Battered oil slips lower after OPEC deal falls short of expectations
Crude oil plunged five percent following the Thursday announcement as investors were disappointed the meeting did not produce bigger supply cuts.
After initially clawing back some of the losses, Brent crude futures were down 16 cents to $51.30 per barrel as of 1:00pm GMT on Friday. US West Texas Intermediate futures were 12 cents lower at $48.78 a barrel.
According to Goldman Sachs, the negative reaction was driven by the lack of greater cuts, an absence of caps on supplies from Libya and Nigeria that are still exempt from the deal, and no “clear exit strategy.”

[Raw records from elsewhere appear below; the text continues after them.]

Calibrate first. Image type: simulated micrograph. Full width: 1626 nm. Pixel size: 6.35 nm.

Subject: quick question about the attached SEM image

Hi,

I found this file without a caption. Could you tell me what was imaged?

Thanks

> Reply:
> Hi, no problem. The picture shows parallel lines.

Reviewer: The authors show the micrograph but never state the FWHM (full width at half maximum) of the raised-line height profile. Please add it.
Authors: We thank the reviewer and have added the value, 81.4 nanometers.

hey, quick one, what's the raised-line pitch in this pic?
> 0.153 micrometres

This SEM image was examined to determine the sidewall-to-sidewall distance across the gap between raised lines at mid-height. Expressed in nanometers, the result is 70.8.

The cartel and non-member exporters agreed to extend the existing oil output curbs of around 1.8 million barrels per day (bpd) until the end of the first quarter of 2018. The initial agreement would have expired next month.
Analysts say that despite the slight recovery markets are still on the back foot.
"With Russia and Saudi announcing nine months (of extended cuts) a week before, this was already priced in, so the market wanted the "over-and-above" which didn't come – hence the sell-off," oil analyst at Energy Aspects in Singapore, Virendra Chauhan told Reuters.
"OPEC agreeing to nine months without deeper cuts leaves prices at the mercy of inventories and US production and demand," said Greg McKenna, chief market strategist at futures brokerage AxiTrader.
Goldman Sachs warned the biggest risk to oil markets was what would happen next year, at the end of the OPEC-led production cut.
The new agreement is until March 31, 2018; with OPEC’s next ordinary meeting set for November 30.